For more perspective on Jay-Z’s latest release—available on iTunes and through Jay-Z’s music-subscription service Tidal—and the current state of the hip-hop landscape, we spoke to media and screen studies professor Murray Forman, who’s been studying hip-hop culture for more than 20 years.
What are your thoughts about the album, particularly of Jay-Z critiquing the younger generation of hip-hop through some of his lyrics?
Jay-Z is an interesting character in all kinds of ways. He’s been in the rap game for 20 years. We’ve really had the opportunity to see him come of age. I would say his most important transition in life is not just his marriage to Beyoncé, but also becoming a father. This album reflects that transition. It’s a different identity for a hip-hop head like Jay-Z—and it comes with a different set of responsibilities. It’s a new kind of statement from a man approaching 50 years of age, and Jay’s trying to make sense of that. We’re seeing more and more of that in hip-hop.
It’s a risky business to denigrate the whole younger generation of hip-hop. Jay has to be more specific when criticizing; it’s not good enough to just throw the whole generation under the bus. That being said, we listen and watch with different senses as we get older. On the one hand, it could be a miscomprehension—not fully getting what’s going on with the younger folks. But I don’t think that applies in this case with Jay. On the other hand, it’s about the intensities, emotions, and moods that music delivers. Jay’s 47-year-old self is not going to vibe the same way as Migos, Future, or Desiigner, all much younger artists. I myself started dissing Lil Jon at one point. But a fan in Atlanta told me, “You don’t understand. You need to celebrate life. You may not vibe with this, but when Lil Jon comes on the joint explodes.” This criticism of the younger generation happens throughout history. I very much want to hear what more Jay-Z has to say.
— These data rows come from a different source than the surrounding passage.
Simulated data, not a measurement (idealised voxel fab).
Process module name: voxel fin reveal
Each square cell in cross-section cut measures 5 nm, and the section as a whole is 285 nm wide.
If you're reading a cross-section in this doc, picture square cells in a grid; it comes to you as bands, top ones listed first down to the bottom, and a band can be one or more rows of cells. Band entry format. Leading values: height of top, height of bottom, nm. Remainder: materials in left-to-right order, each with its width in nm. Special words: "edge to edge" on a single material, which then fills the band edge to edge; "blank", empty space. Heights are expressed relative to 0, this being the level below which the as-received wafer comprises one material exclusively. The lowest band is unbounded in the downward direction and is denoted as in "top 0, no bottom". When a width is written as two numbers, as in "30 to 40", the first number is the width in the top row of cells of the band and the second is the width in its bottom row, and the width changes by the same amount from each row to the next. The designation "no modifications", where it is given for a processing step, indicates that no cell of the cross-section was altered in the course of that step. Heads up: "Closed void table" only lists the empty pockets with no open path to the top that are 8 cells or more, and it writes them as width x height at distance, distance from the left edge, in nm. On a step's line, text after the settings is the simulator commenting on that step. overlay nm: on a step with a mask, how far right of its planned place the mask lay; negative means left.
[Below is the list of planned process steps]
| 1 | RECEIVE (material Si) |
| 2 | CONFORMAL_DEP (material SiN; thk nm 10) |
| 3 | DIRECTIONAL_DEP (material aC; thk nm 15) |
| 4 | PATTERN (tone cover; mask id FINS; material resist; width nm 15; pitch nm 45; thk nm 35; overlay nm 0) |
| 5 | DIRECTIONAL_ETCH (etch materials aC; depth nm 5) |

Jay may even be disingenuous to his own self. When “Reasonable Doubt” came out in 1996, people questioned him. Older rappers like Melle Mel were criticizing him at the time. Jay had to go through that. For him to turn around and do that now is a bit disingenuous.
Artists tend to leave interpretations up to the listeners—Beyonce did this with “Lemonade.” But Jay-Z went ahead and shared insight on each track on his album. Does that impact how people listen to the album?
People are interested in artistic intent. Maybe he has his own agenda and he’s trying to establish that framing ahead of time. That doesn’t mean he controls people’s interpretations. Jay’s just providing a particular frame, but there’s no guarantee people will accept that. For Beyoncé to leave interpretation up to the listener is a much more traditional approach. It’s much more conceptual and it lets people come to their own conclusions. It allows for expansion and creativity. Jay’s an artist and understands this, so I see this as strategic—almost old fashioned in a way.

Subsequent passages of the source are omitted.